The key element that goes into the calculation of a PPP loan depends on how the business is taxed. For a business organized as a Sole Proprietorship, the eligible loan amount is based on the business’s net profit, whereas for partnership firms, it is based on the self-employment income of partners. 


Here’s the summary of how PPP loan works for different businesses. 


Calculating the loan amount for a Sole Proprietorship Firm

If your business is organized as a Sole Proprietorship, then your loan eligibility amount is solely based on the income recorded on line 31 Schedule C of your 2019 Form 1040. This indicates the net profit of your sole proprietorship. Hence, you need to include your 2019 Schedule C tax form along with your PPP loan application. 

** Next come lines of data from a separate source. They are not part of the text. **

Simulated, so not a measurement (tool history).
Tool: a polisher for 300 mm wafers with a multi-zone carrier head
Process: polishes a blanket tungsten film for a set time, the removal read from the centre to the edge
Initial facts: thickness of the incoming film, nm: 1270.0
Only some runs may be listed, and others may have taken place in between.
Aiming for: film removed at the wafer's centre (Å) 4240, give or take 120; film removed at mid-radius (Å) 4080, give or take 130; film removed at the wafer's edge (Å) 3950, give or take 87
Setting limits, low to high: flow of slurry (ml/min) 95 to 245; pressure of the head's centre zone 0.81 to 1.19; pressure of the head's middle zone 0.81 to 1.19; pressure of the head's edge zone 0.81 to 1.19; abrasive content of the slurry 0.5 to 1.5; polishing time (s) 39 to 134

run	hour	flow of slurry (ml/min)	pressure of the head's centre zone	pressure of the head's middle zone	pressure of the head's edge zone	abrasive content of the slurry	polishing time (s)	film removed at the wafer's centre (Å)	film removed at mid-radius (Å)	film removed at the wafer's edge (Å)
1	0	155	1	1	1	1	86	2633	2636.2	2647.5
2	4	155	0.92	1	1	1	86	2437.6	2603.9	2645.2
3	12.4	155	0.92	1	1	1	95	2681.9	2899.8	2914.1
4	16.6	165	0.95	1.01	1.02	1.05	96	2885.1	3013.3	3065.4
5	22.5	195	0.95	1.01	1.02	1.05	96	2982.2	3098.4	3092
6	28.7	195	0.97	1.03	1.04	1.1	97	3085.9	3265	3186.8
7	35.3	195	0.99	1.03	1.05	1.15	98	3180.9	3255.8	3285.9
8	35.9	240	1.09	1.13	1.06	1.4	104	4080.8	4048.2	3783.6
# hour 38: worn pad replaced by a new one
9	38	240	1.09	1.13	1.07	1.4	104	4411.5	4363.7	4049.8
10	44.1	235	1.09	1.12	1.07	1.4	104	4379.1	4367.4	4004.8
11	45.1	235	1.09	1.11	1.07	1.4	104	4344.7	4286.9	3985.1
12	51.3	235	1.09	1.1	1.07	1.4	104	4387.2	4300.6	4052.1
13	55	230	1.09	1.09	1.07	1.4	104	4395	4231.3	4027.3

If the income reported on Schedule C is $0 or less, then you are not eligible for a PPP loan. Please note that your employee's salary and that of yourself has to be capped at $100,000. If line 31 of Schedule C is more than $100,000, you can just take $100,000 for calculation purposes. 


Another key point to be noted here is, if you are a single-member LLC, you will be considered as a sole proprietor. This will be on similar lines to how you were taxed. 


The calculation process works in such a way that if your business was started prior to June 30, 2019, you have to divide the income amount by 12; regardless of whether the business operated for the whole year. If your business was started after June 30, 2019, you have an option to either use the 2019 income divided by 12 or the income from the months January and February and dividing it by two. 


Illustration:

Let’s assume that your business was started in February 2019, and started making profits by June. And, your business doesn’t have W2 employees as such. Also, consider that your business has an EIDL loan of $14,000.   Here’s how you should calculate:


Step I: Identify the business income amount on line 31 of 2019 Schedule C. Let’s say it is $80,000. 


Step II: Now divide $80,000 by 12 to arrive at the average monthly net income. This comes to $6,666. You need to report this number on the <Average Monthly Payroll> box. 


Step III: Multiply this amount by 2.5, and you will get $16,666. Since you have an outstanding EIDL loan amount of $14,000 add this to $16,666. You get $30,666. This is the maximum loan eligibility amount you'll be eligible for your sole proprietorship. 


Step IV: Calculating the Forgiveness of a PPP loan:


According to the CARES Act, the loan proceeds if used to cover the payroll costs and other utility costs for an 8 week period is forgiven. For instance, in this case, the sole proprietor had a maximum Schedule C income of $20,000. Hence, the automatic forgiveness would be $3,076 ( 8/52 * $20,000). 


Points to be noted: 

Though rent and utility payments are covered under this loan and qualify for forgiveness, they are not included in the initial calculation. 

Member draws don't become part of the calculation. 


Calculating the loan amount for a Partnership Firm 

Any business organized as a partnership firm with one or more partners, and with a clearly outlined ownership percentage must apply for the PPP loan as a partnership firm. The loan amount of a partnership firm solely depends on the combined self-employment income of active partners. This figure can be found on line 14 on Schedule K-1 of each partner. Make sure to cap the salary limit at $100,000.


If your partnership firm had W2 employees, it is a must to include their salary cost, state and local payroll taxes, sick pay, vacation pay, and contributions of employer health insurance benefits. Keep a note that you are capping the salaries at $100,000. Also, don't include 1099 contractors and remote workers whose residence is outside the United States. 


Illustration:

Let's presume that your partnership firm is run by yourself, and a couple of partners. And, you have been operating since 2019 with a good number of W2 employees on board. 


Step I: Identify the self-employment income found on line 14 of every partner's Schedule K-1. Let's assume that the salary of one partner is $70,000 and that of the other one is $140,000 respectively. Since there has to be a cap of $100,000 you can just consider $140,000 at $100,000. 


Step II: Since you have W2 employees, you can include the state payroll taxes, insurance costs, sick pay, vacation pay, and retirement contributions. Let's say all these make up to $100,000. When you add this, your total amount goes up to $270,000.


Step III: Since your business was operational during 2019, you need to divide the total amount by 12. This comes to $22,500. 


Step IV: Multiply the amount by 2.5, and you get $56,250. This number will be your maximum loan eligibility amount. 


Points to be noted: 

Though rent and utility payments are covered under this loan and qualify for forgiveness, they are not included in the initial calculation. 

Member draws don't become part of the calculation.